GraphFrames: DataFrame-based Graphs for Apache® Spark™

On-Demand Webinar

Recorded on 04/14/2016 10:00am PT, 1:00pm ET, 5:00pm UTC

The slides and notebooks for this session are available as attachments within the webinar itself. Please start the webinar, hover over the webinar, click [Attachments], and you will be able to download all the materials.


GraphFrames bring the power of Apache Spark™ DataFrames to interactive analytics on graphs.



Expressive motif queries simplify pattern search in graphs, and DataFrame integration allows seamlessly mixing graph queries with Spark SQL and ML. By leveraging Catalyst and Tungsten, GraphFrames provide scalability and performance. Uniform language APIs expose the full functionality of GraphX to Java and Python users for the first time.



In this talk, the developers of the GraphFrames package will give an overview, a live demo, and a discussion of design decisions and future plans. This talk will be generally accessible, covering major improvements from GraphX and providing resources for getting started. A running example of analyzing flight delays will be used to explain the range of GraphFrame functionality: simple SQL and graph queries, motif finding, and powerful graph algorithms.

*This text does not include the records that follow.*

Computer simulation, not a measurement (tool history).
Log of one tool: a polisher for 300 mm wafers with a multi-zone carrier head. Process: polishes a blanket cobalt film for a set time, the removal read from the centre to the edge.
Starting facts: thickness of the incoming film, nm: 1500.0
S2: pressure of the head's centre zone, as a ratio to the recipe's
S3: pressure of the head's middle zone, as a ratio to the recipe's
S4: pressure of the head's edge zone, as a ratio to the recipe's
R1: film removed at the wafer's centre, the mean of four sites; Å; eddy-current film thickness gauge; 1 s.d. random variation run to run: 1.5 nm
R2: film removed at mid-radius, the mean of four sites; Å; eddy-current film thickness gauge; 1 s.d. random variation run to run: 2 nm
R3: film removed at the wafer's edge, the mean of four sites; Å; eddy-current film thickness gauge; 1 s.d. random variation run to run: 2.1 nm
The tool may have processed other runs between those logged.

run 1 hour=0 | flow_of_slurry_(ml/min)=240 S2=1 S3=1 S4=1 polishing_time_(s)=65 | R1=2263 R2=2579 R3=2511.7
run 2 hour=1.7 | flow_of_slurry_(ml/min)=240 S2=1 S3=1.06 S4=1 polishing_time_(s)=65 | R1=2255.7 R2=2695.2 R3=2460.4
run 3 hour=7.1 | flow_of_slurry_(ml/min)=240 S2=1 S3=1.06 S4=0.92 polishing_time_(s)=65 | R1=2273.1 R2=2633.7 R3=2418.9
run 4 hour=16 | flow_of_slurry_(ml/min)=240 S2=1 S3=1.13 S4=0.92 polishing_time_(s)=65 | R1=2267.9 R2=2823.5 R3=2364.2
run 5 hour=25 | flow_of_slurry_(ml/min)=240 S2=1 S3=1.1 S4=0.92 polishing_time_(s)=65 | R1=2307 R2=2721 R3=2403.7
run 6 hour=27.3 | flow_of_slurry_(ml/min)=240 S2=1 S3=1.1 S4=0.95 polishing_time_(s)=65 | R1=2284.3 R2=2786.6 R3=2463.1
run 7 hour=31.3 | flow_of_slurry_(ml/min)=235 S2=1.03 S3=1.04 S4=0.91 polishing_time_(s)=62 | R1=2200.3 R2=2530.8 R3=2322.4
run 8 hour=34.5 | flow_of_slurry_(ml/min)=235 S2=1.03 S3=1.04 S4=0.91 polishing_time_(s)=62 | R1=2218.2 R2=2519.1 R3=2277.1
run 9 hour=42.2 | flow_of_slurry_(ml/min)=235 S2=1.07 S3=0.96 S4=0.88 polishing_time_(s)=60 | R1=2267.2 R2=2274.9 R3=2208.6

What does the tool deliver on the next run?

For experts, this talk will also include a few technical details on design decisions, the current implementation, and ongoing work on speed and performance optimizations.

Presenters
  • Joseph Bradley

    Software Engineer - Databricks

    Joseph Bradley is a Software Engineer and Apache Spark PMC member working on MLlib at Databricks. Previously, he was a postdoc at UC Berkeley after receiving his Ph.D. in Machine Learning from Carnegie Mellon U. in 2013. His research included probabilistic graphical models, parallel sparse regression, and aggregation mechanisms for peer grading in MOOCs.

  • Denny Lee

    Technology Evangelist - Databricks

    Denny Lee is a Technology Evangelist with Databricks; he is a hands-on data sciences engineer with more than 15 years of experience developing internet-scale infrastructure, data platforms, and distributed systems for both on-premises and cloud.